Arieh Saposnik quote
Arieh Saposnik
Center Director Arieh Saposnik believes that providing an academic framework will make discussion of the issues related to Israel less contentious.

Furthering Cross-Cultural Understanding

The Younes and Soraya Nazarian Center for Israel Studies
UCLA has long stressed the importance of learning about cultures around the world and how to thrive in a global arena. The university’s International Institute is home to 18 centers, each focused on a particular region. The newest one was added to deepen students’ and the community’s understanding of Israel and the complex issues related to that nation. It is the first full-fledged center of its kind on the West Coast and one of only three in the nation.

This is particularly important since Los Angeles is home to the nation’s second-largest Jewish and Israeli communities. UCLA is strategically positioned to broaden knowledge and understanding of Israel’s history, religion, arts and culture.

The Younes and Soraya Nazarian Center for Israel Studies was made possible by a generous endowment from the Nazarians. The gift enabled the Israel Studies program - which the Nazarians’ daughter, Dr. Sharon Baradaran, helped establish in 2005 - to deepen its academic presence, expanding its offerings in scholarship, teaching, research and public education.

“Our goal is to bring the leading scholars in this field together to collaborate in the most innovative research,” says Arieh Saposnik, center director.
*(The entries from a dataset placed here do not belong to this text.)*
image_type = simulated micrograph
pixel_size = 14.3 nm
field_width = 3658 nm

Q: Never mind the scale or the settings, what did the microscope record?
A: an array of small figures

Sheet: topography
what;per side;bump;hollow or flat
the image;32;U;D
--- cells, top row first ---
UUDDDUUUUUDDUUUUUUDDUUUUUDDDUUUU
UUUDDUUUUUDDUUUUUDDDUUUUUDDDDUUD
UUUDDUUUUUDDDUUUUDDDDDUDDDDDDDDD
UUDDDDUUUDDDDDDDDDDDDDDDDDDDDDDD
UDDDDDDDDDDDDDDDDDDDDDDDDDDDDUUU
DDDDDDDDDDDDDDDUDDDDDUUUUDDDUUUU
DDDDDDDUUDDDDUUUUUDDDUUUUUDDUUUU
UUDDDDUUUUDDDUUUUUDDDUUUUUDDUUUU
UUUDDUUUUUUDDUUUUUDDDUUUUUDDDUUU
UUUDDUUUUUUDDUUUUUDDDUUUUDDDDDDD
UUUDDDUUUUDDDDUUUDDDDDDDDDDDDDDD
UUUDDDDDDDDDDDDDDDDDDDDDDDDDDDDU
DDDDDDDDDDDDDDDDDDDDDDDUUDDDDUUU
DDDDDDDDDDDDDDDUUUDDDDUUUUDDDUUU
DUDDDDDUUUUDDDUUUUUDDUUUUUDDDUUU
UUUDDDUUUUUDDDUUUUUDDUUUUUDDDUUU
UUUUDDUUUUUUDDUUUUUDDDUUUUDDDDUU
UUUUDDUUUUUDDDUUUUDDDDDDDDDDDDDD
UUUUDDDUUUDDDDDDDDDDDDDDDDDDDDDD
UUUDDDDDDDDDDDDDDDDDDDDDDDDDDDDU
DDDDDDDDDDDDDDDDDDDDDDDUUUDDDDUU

The Nazarians came to Los Angeles in 1979, fleeing the violence leading up to the Iranian Revolution, fearing they would be targeted for their ties to Israel. They arrived with four children, a few suitcases and a burning determination to succeed.

The Y & S Nazarian Family Foundation has given a total of $5 million to advance the study and understanding of Israel at UCLA.

“Because discourse on Israel is often contentious, gaining an unbiased view can be difficult,” says Saposnik. But the Nazarian Center welcomes diverse perspectives and is committed to rigorous scholarship. “Intellectual integrity is vital to fostering a different kind of discourse,” he says. “Studying the history and culture can help to create hope for a different future.”